Japan's National Institute of Advanced Industrial Science and Technology (AIST) developed a system that automatically determines who speaks when in a small meeting, records their speeches and produces proceedings that visualize the structure of the meeting.
The system includes a camera and a microphone to record images and sounds for analysis. There is no need to have each speaker wear a microphone. Users can easily search and view scenes by using keywords because a meeting is recorded as multimedia content with tag information indicating who said what and when.
AIST expects the system will be used to record group interviews for marketing researches, for example.
The new system consists of the following components.
(1) An input device combining an 8-directional microphone array and an omni-directional camera
(2) Software to localize and separate a sound source, recognize different voices and so on
(3) The "MArcBrowser" to browse the multimedia proceedings
Recording eight channels of audio signals with the microphone array, the system specifies the direction of a sound source at different times using a sound source localization technology. The system also detects "speech events" todetermine "who said what and when" by gathering speeches from the same direction (clustering) and determining the person who is delivering them.
At the same time, the system relates the speech events to the all-around panorama video shot with the omni-directional camera. Then it removes unnecessary sounds such as the other attendees' responses and the echo in the room overlapping the speech of the targeted person, using a sound separation technology.
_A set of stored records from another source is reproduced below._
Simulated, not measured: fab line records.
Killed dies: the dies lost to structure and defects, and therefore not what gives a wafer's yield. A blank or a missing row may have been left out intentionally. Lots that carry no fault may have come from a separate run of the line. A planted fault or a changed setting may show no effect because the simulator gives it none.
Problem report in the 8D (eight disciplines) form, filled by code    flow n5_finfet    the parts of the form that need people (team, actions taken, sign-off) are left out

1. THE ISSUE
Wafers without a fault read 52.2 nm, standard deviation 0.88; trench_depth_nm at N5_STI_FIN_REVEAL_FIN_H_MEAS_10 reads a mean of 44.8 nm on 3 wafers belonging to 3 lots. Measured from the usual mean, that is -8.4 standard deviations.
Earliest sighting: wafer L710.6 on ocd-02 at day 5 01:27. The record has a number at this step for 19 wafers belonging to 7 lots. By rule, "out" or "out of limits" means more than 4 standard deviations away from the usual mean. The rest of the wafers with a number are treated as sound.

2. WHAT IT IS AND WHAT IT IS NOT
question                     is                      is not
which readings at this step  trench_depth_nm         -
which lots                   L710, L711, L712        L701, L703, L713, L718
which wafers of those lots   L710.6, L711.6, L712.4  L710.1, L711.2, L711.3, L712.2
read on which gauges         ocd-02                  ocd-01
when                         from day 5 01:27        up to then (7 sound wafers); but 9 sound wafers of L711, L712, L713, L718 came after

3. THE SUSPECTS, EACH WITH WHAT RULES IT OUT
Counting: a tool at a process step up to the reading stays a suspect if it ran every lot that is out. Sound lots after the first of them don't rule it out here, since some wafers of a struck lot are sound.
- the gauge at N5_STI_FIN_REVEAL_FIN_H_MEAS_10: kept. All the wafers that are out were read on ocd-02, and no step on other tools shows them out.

Furthermore, the system derives keywords from the speech by voice recognition. It structurally organize the content of the meeting using those keywords as information (tag information) to be used when searching for a speech event. The data that have gone through all these processes are stored as multimedia content.
MArcBrowser is roughly composed of the following three windows.
(a) Panorama video shot with the omni-directional camera
(b) "Speech event map," a time-series graph in which each speaker's speech events are positioned
(c) List of extracted tag information
When browsing the content of meeting records using MArcBrowser, a video zoomed in on the face of the speaker is always running in the window (a), while the window (b) indicates which speech event is being played. A list of keywords that are often heard in the speeches is displayed in the window (c). If you click a keyword you are searching for, you can visually see how the keyword is distributed in the meeting.
AIST will conduct a verification test using the prototyped MArc system. It aims to license and commercialize the system, after improving the technology in light of the test results, the institute said. And AIST will continue its efforts to enhance the accuracy of voice recognition and speech search by combining the technology with its other elemental technologies.
AIST is planning to disclose the achievement of this development at AIST OpenLab, which will take place at AIST Tsukuba Central from Oct 20 to 21, 2008.